Feature

The Jeweled Isle: Art from Sri Lanka at LACMA

By Perwana Nazif  |  Los Angeles, 18 January 2019

The Jeweled Isle: Art from Sri Lanka at LACMA

Exhibition view: The Jeweled Isle: Art from Sri Lanka, Los Angeles County Museum of Art (9 December 2018–23 June 2019). Courtesy Los Angeles County Museum of Art. Photo: © Museum Associates/LACMA.

The Jeweled Isle: Art from Sri Lanka at the Los Angeles County Museum of Art (9 December 2018–23 June 2019) is billed as the first comprehensive survey of Sri Lankan art organised by a U.S. museum, with around 240 works—including decorative objects, textiles, photographs, and historical works from the museum's own collection of Sri Lankan art—covering nearly two millennia. This wildly ambitious exhibition—whose curatorial statement claims to address nearly all Sri Lankan art from within the covered frame—is vaguely organised around three chronological sections, each according to the site of a major Sri Lankan capital city: Anuradhapura, the capital city of North Central Province (3rd century BCE–10th century CE), Polonnaruwa, once the seat of the Kingdom of Polonnaruwa (11th–13th century), and Kandy, the capital of the Central Province (15th–19th century). The show's title draws from the ancient Sanskrit and Greco-Roman texts and historical travel accounts that mention the island's abundance of precious gems and its tropical environment.

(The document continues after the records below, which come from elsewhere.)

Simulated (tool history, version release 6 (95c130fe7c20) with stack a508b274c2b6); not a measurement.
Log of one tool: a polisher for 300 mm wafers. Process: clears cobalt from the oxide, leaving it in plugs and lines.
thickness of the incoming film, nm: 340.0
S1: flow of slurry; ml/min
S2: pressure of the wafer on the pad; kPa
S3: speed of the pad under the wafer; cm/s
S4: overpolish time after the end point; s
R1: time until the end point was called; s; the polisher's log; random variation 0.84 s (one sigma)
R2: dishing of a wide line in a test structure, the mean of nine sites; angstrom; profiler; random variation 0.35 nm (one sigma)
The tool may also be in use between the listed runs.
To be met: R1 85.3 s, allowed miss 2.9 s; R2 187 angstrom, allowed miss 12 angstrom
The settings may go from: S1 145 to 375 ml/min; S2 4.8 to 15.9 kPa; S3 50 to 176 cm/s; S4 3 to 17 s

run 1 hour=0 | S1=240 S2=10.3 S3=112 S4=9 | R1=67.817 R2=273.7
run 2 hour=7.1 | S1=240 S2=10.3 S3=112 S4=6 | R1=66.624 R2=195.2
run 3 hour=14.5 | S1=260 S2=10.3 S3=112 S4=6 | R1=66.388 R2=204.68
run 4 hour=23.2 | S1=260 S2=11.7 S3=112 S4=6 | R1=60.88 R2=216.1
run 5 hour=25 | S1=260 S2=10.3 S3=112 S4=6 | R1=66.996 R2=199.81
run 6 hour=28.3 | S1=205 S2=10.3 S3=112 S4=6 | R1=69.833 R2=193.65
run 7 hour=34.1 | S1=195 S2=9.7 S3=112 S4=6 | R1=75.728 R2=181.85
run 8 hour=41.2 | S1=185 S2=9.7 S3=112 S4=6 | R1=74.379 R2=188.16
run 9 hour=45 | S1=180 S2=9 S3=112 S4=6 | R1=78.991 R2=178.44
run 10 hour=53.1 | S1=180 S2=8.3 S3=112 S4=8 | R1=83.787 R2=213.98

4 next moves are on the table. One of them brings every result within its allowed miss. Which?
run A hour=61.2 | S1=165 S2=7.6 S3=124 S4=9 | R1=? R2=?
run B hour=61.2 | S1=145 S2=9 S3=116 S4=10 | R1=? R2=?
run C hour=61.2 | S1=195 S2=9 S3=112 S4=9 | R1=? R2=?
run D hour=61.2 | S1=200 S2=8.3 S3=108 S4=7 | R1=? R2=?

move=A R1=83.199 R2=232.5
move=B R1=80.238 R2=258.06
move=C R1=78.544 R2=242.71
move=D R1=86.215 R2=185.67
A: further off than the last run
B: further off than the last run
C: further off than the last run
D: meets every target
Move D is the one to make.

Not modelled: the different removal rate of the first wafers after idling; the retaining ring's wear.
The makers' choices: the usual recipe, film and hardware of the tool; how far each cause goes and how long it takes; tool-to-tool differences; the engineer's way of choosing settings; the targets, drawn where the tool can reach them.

The exhibit is organised by Dr Robert L. Brown, curator in the South and Southeast Asian Art Department at LACMA and professor of Indian and Southeast Asian Art at UCLA, and Dr Tushara Bindu Gude, associate curator in the South and Southeast Asian Art Department at LACMA. No objects came from Sri Lankan museums due to government restrictions there, with most drawn from public and private collections in the United States, a few loans from the Victoria and Albert Museum in London, and 90 objects sourced from LACMA's own collection.

Exhibition view: The Jeweled Isle: Art from Sri Lanka, Los Angeles County Museum of Art (9 December 2018–23 June 2019). Courtesy Los Angeles County Museum of Art. Photo: © Museum Associates/LACMA.

Exhibition view: The Jeweled Isle: Art from Sri Lanka, Los Angeles County Museum of Art (9 December 2018–23 June 2019). Courtesy Los Angeles County Museum of Art. Photo: © Museum Associates/LACMA.

As an art exhibition, The Jeweled Isle: Art from Sri Lanka functions more on ethnographic terms. Upon entering the Resnick Pavilion, one immediately notices a large glass case filled with 21 stones and jewels, ranging from rubies to sapphires and other precious and semi-precious gems—a demonstration of the show's title, if nothing else. Also included in this first sector are works varying from the 17th to 19th centuries, including masks, terracotta and earthenware objects; plus various silver prints depicting scenes and sites in Sri Lanka, including A Villager Selling Plantains from circa 1890 (photographer unknown), and A Coffee Tree in Blossom (c.1880), by Charles T. Scowen & Co.

Exhibition view: The Jeweled Isle: Art from Sri Lanka, Los Angeles County Museum of Art (9 December 2018–23 June 2019). Courtesy Los Angeles County Museum of Art. Photo: © Museum Associates/LACMA.

Exhibition view: The Jeweled Isle: Art from Sri Lanka, Los Angeles County Museum of Art (9 December 2018–23 June 2019). Courtesy Los Angeles County Museum of Art. Photo: © Museum Associates/LACMA.

Taking centre stage is an installation of 17th–18th century wooden architectural panels from a Buddhist temple, arranged on a platform in a configuration that can be entered, so that both sides of the panels can be viewed. These panels are painted on both sides, and it is likely that they were originally used as door or window shutters. Indicative of the exhibition's larger thematic focus on the island's religious history, illustrations decorating each panel are predominantly rendered in red and blue, with intricate, nearly psychedelic patterns providing a sense of phantasmagorical dimensionality. The upper register of each panel depicts a deity, including Buddhist divinities, Brahmanical gods, and the 'nine seizers' or navagrahas, who are known to connect planetary bodies with human fates in South Asian astrology. The presence of the latter entities in Hinduism, also worshipped albeit to different degrees, indicates the shared cultural concerns between Sri Lanka and India. The Brahmanical god Ganesha, believed to have the power to both remove and implement obstacles, is shown with an elephant head and a rat as his mount.

Exhibition view: The Jeweled Isle: Art from Sri Lanka, Los Angeles County Museum of Art (9 December 2018–23 June 2019). Courtesy Los Angeles County Museum of Art. Photo: © Museum Associates/LACMA.

Exhibition view: The Jeweled Isle: Art from Sri Lanka, Los Angeles County Museum of Art (9 December 2018–23 June 2019). Courtesy Los Angeles County Museum of Art. Photo: © Museum Associates/LACMA.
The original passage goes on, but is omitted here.